Gardner was born in 1914 in Oklahoma, studied philosophy in college, and eventually settled down in a writing career by the early 1950s. Initially, he specialized in children's literature: he was an editor of Humpty Dumpty magazine, and wrote some articles on paper-folding puzzles for children. This interest led him to explore "hexaflexagons", complex folded-paper structures that had captured the imagination of a small group of elite math and physics students at Princeton, which included a young Richard Feynman. His article on the topic in Scientific American led to an invitation to publish a monthly column, which ended up lasting 25 years, until he retired from the column in 1981.
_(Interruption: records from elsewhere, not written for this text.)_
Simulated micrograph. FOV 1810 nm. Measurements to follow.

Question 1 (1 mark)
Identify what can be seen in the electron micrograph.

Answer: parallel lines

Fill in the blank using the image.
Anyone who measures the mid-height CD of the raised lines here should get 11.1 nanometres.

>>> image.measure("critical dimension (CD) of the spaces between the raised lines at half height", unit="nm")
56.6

I occasionally wonder if I'm truly qualified to create a podcast like this, not having a Ph.D. in mathematics. But I feel better about that issue after reading the Gardner never even made it through a college math class, and this didn't stop him from authoring one of the most successful and influential math columns of the 20th century. His column opened the eyes of a generation of aspriting mathematicians, scientists, and engineers to concepts like the paintings of M.C. Escher, John Conway's cellular automata 'Game of Life', tangrams, planar tilings, and fractals. He claimed that his lack of formal math education actually made him more effective as a writer, since he knew that by the time he could write about a topic, he had boiled it down to concepts even he could understand.
And his interests were not limited to mathematics. He also released an annotated edition of Alice in Wonderland, "The Annotated Alice", where he analyzed issues like the origin of the Cheshire Cat and whether Carroll was realistically describing British weather. He also dabbled in fiction, writing a sequel to "The Wizard of Oz", and in philosophy, in his book "The Whys of a Philosophical Scrivener".
But perhaps his most famous non-mathematical achievement is his role in launching the modern skeptical movement, debunking claims of pseudoscience and mysticism, starting back in 1952 with his book "In the Name of Science". He had a talent for presenting straightforward descriptions of the bizarre ideas he was debunking, and letting the proponents of psedudoscience make themselves look ridiculous. For example, in "In the Name of Science", he included an essay on Wilhelm Reich's bizarre theory of "Orgone Energy", a newly discovered type of sexual energy that is responsible for turning the sky blue. Reich's followers angrily accused Gardner of publishing an unfair and libellous article-- until Gardner revealed that before publishing it, he had sent it to Reich himself for approval, without revealing that it was to appear in a book on pseudoscience. Reich fully approved of the article, aside from some minor corrections, and even complimented Gardner's understanding of his theories.
Eventually Garder attracted such a following that in 1996 a biannual conference was created, "Gathering for Gardner", for fans to get together and discuss his influence on their lives. Nine have been held so far. The most recent included influential mathematicians John Conway and Stephen Wolfram. And in the playful spirit of Gardner's columns, each conference includes a debate on the good or evil nature of the conference number. At this 9th conference, arguments in favor of the number 9 involved its role in the candles on a Jewish menorah, the lives of a cat, and its presence on the jersey of a quarterback in the Super Bowl. The anti-9 faction brought up the number of circles of Hell, the 9-headed beast guarding Hades, and the recent loss in status of our supposed 9th planet.
I'd be willing to be that the Gathering for Gardner will continue for decades, and his influence will still be felt for many years to come.
And this has been your math mutation for today.